What BLM’s Oil and Gas Rule, in tandem with several other agency efforts to holistically manage public lands, means for Colorado communities

Next week on August 29th, the Bureau of Land Management will hold a public meeting on the proposed Oil and Gas Rule in Denver. BLM’s Oil and Gas Rule proposes several critical upgrades to the federal oil and gas program, which remains woefully outdated and riddled with de facto subsidies for fossil fuel companies. It lets oil and gas CEOs reap record profits while also offloading the costs of pollution and ecosystem destruction from their operations onto communities and public lands.  

Proposed in late July, BLM’s Oil and Gas Rule takes critical steps to rebalance this favoritism that’s been built into multiple facets of public lands management by focusing on the federal oil and gas program specifically. With 3.7 million acres of their public lands tied up for oil and gas drilling, Colorado communities continue to experience a slew of impacts from fossil fuels development from local air pollution to ecological degradation. The social cost for all the emissions created during drilling, production, and transmission of oil and gas on all types of lands in Colorado is 1.5 times greater than the revenue the state currently collects from the oil and gas industry. Many residents are actively resisting as development on state and federal lands creeps closer into their neighborhoods.   

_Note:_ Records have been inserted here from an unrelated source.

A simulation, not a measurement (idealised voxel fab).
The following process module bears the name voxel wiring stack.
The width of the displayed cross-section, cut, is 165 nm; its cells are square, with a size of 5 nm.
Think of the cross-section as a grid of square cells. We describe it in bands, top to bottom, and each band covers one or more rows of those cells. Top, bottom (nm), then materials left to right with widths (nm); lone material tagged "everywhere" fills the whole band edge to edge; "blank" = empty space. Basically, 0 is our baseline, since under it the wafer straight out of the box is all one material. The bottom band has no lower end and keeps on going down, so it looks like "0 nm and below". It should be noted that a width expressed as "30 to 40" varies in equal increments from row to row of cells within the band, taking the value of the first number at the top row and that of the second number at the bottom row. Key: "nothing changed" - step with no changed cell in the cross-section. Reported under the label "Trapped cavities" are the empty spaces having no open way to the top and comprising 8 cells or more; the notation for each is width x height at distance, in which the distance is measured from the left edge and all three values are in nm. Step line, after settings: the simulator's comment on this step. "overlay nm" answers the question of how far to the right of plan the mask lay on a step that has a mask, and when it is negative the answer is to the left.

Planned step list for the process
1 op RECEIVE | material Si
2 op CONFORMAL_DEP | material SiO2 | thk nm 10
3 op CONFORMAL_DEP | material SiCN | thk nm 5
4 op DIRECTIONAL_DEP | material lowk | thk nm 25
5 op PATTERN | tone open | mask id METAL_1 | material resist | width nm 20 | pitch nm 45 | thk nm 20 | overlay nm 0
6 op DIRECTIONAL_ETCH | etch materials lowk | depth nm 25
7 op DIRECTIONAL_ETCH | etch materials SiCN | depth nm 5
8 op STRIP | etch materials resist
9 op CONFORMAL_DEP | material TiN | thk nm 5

Following BLM’s proposed Public Lands Rule, which received more than 150,000 comments, over 3,000 of those from Coloradans, the Oil and Gas Rule is another opportunity for Colorado residents to weigh in on agency efforts to reform public lands management to benefit them and their public lands. 

BLM Oil and Gas Rule makes long awaited reforms and includes fairer return to Colorado communities for fossil fuel extraction on public lands. 

Through several critical updates to this system, the BLM is using its existing legal authority to make fossil fuel companies pay a fairer share for extracting public resources, cover the cost of clean-up and restoration after drilling is finished, limit participation of bad actors and put guardrails on what lands are offered for oil and gas leasing – an effort that will better align oil and gas decisions on public lands with Colorado’s public interest. 

The Oil and Gas Rule, which is undergoing a 60-day public comment period ending on September 22nd, includes the following proposed reforms to the federal oil and gas program.  

Enshrines several critical updates in the Inflation Reduction Act, including long overdue increases in the royalty and rental rates and terms for leasing and development on public lands. 

A 2019 analysis conducted by Taxpayers for Common Sense found Coloradans lost out on an estimated $38.5 million in rental revenue and about $433 million in royalties between fiscal years 2009 and 2018. The BLM has not held an oil and gas lease sale in Colorado since the passage of the Inflation Reduction Act in August of 2022 that directed the agency to apply updated rates to all future lease sales, including the new 16.67 percent federal royalty rate, increased from 12.5 percent. This change brings BLM’s rate closer to Colorado’s 20 percent royalty rate for drilling on non-federal lands. By codifying these updates in agency regulations, the BLM’s Oil and Gas Rule makes them durable and ensures that Colorado finally receives a fairer share from oil and gas companies’ use of its public lands.  

Updates bonding rules and rates that oil and gas companies are required to pay to fund clean-up and restoration costs of their projects.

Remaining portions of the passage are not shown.